The intuition of the dual space? The dual space of X is defined to be the space of all linear and continuous functionals that map X to R. But, What exactly is a dual space intuitively?  
In my current self-guided understanding, I think of a space of function as a set of points( or a region) in infinite dimensional space $\mathbb R^\infty$. Let $f(x)$ be a element of a space of functions $X$, can I think of each value $f(x)$ as the magnitude in the dimension $x$?
If my assumption above is correct, then what does  it mean  to have a space consists of functionals?  Functionals take a function as input and spit out a scalar, right? There are many functionals that involve differentiation and are not continuous. These functionals in no sense correspond to any functions, right? 
Since all linear functionals that are bounded are also continuous, can I say that the only class of functionals that is linear and continuous is simple convolution with certain bounded function g(x)?  Namely, $\int f(x)g(x)dx$?
 And so, all g(x) that make the integral mapping continuous are the elements of the dual space? This is the best explanation I can come up with so far. 
If all my assumptions are incorrect, can someone explain to me what it means to have a space which consists of functionals? 
 A: 
In my current self-guided understanding, I think of a space of function as a set of points( or a region) in infinite dimensional space $\Bbb R^\infty$. Let $f$ be a element of a space of functions $X$, can I think of each value $f(x)$ as the magnitude in the dimension $x$?
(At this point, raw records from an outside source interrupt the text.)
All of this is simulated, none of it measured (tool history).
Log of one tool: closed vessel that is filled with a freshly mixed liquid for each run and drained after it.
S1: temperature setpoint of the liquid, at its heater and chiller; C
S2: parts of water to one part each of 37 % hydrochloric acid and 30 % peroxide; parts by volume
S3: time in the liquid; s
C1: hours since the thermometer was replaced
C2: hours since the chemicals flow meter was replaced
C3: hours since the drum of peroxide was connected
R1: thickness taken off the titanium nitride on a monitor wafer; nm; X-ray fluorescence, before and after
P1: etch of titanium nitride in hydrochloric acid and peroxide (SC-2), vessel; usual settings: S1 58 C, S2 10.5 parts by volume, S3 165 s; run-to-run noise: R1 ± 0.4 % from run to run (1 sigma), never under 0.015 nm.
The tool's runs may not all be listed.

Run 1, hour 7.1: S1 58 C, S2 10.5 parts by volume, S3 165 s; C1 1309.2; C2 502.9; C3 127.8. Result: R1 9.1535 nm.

This is a very good intuition. In fact, the usual notation for the set of functions from $A$ to $\Bbb R$ is $\Bbb R^A$.

Since all linear functionals that are bounded are also continuous, can I say that the only class of functionals that is linear and continuous is simple convolution with certain bounded function $g$?

Definitely wrong (true in a few cases). Counterexample: the dual of $C_b(\Omega,V ) = f:\Omega\rightarrow V$ (space of all bounded continuous functions in Banach space $V$ with the $\sup$ norm) is the space of regular bounded finitely additive measures. See Dual space of continuous functions.
A: I have a super-naive interpretation that I find helpful.  I think of the elements of $X$ as column vectors, and the elements of the dual, $X^*$ as row vectors.  You can always multiply row vectors by column vectors, and each row vector gives a map from $X$ to $\mathbb{R}$.
In finite dimensions there is no canonical transformation of column vectors into row vectors, unless you choose a dot product.  (If you haven't seen this before, then usual transpose operation corresponds to the usual dot product.)  The same thing happens in infinite dimensions -- there is no canonical transformation unless you are in a Hilbert space.  (The one thing that's different is that usually in infinite dimensions there's no transformation at all.)
The analogy is particularly clear for $L^p$ spaces.  If you think of integration as fancy sums, then multiplying a row vector by a column vector in finite dimensions,
$$
\sum_{i=1}^N v_i w_i,
$$
becomes an integral for $f$ in $L^p$ and $g$ in its dual $L^q$,
$$
\int f(x) g(x) dx.
$$
The fact that they are all of this form is a non-trivial theorem, though, and there are elementary examples of function spaces where it fails.
Differentiation is more like a function from $X$ to $X$, so it's not a functional.  You can define a functional by evaluating the derivative at a single point.  Operators like differentiation on $L^p$ don't count not only because they are not continuous, but because they aren't defined on all of the space.  This is usually the more important failure, and if you need differentiation for your application, you define a different function space that makes differentiation a continuous operator defined on that whole space.  (Alternatively there's a weaker property than continuity, a "closed linear operator" and you can develop a theory for these.)